All Trick, No Treat?

September Market Recap

The S&P 500 Index returned -9.3%

The Bloomberg U.S. Aggregate Bond Index returned -4.32%

Fed Funds Target Range: 3.00% – 3.25%

 

Economic Review

The Fed raised the key short-term interest rate by another 75 basis points at the September FOMC meeting, but the big news wasn’t the well-anticipated rate increase. It was Chairman Powell’s remarks at the press conference. He went well beyond any previous statements about the central bank’s level of commitment to fighting inflation. Powell focused on getting to a restrictive level of monetary policy, quickly. He defined “restrictive” as a level that puts meaningful downward pressure on inflation. This was interpreted by markets as putting a soft landing for the economy at substantial risk, if not making it impossible to achieve.

Let’s get into the data:

  • The September non-farm payroll number was 263,000. The Dow Jones estimate was 275,000.
  • CPI rose 0.4% in September. The year-over-year figure was 8.2%, according to the BLS. Excluding food and energy, the core consumer price index accelerated 0.6% for the month and 6.6% annually. The yearly gain for core CPI was the highest since August 1982.
  • The FOMC’s projections for the year-end Fed funds rate indicate another 1.00-1.25% in rate increases. Unemployment is projected to increase to 4.4% by late next year.

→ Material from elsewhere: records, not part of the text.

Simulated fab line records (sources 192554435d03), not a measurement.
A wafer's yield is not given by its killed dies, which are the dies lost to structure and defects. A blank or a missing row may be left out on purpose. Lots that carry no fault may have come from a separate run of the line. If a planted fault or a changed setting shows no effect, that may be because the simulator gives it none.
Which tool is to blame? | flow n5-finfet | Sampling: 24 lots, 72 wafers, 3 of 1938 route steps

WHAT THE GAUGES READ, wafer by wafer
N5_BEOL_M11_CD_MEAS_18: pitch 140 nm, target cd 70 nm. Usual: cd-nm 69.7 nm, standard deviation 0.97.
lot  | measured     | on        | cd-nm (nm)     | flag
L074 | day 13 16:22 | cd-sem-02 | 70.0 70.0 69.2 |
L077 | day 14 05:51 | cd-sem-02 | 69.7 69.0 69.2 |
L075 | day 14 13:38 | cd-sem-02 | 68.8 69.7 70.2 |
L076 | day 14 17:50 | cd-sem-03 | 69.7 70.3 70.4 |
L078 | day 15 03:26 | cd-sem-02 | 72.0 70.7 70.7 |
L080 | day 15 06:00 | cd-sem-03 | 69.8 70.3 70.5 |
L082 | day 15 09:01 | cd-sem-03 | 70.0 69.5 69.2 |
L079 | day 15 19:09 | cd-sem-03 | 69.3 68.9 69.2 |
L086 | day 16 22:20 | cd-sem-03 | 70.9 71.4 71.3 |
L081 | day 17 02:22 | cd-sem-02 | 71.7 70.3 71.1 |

The lack of progress on inflation, and the flatlining, but not decreased, consumer spending has raised the potential for a recession caused by the Fed’s aggressive rate increases.

 

Market Review

September lived up to its reputation as the bad month for equity markets, as the S&P dipped below the June low. The Dow officially entered a bear market, as it was down 21.94% from its Jan. 4, 2022 high. The Q2 2022 earnings season ended, with preliminary results showing 372 issues beating estimates. Third quarter earnings estimates are estimated to decline by 7%, but Q4 is the biggest concern as ongoing inflation, pullbacks in consumer spending and Fed rate increases begin to have significant impact.

The 10-year U.S. Treasury ended the month at 3.81%, up from 3.17% in August. The 30-year U.S. Treasury ended August at 3.78%, up from 3.28%. The Bloomberg U.S. Aggregate Bond Index ended September down 4.32%. The year-to-date return at month end was -14.60%.

The U.S. high yield market dropped 4.02% in September, bringing the YTD return to -14.61%, as measured by the ICE BofA U.S. High Yield Constrained Index.

The U.S. leveraged loan market, as represented by the Morningstar LSTA U.S. Leveraged Loan Index was down 2.27% in September, for a year-to-date return of -3.25%. The asset class is still well ahead of longer-duration assets such as corporate bonds. Investment grade corporates returned -5.26%, bringing the year-to-date return to -18.72% for the Bloomberg U.S. Corporate Investment Grade Index

Chart of the Month

Bank of America reports that after-tax wages are still outpacing credit card spending.

Consumer Spending per Household

Source: Bank of America. Note: April 2020 and April 2021 data points aren’t shown in the chart due to high volatility.

By The Numbers: A Directional Snapshot

  • There was mini-baby boom in 2021! A new paper looked at fertility rates and explored the linkage to the flexibility provided by remote work arrangements. Hmmm. We’re not going to make a work-from-home joke. Nope.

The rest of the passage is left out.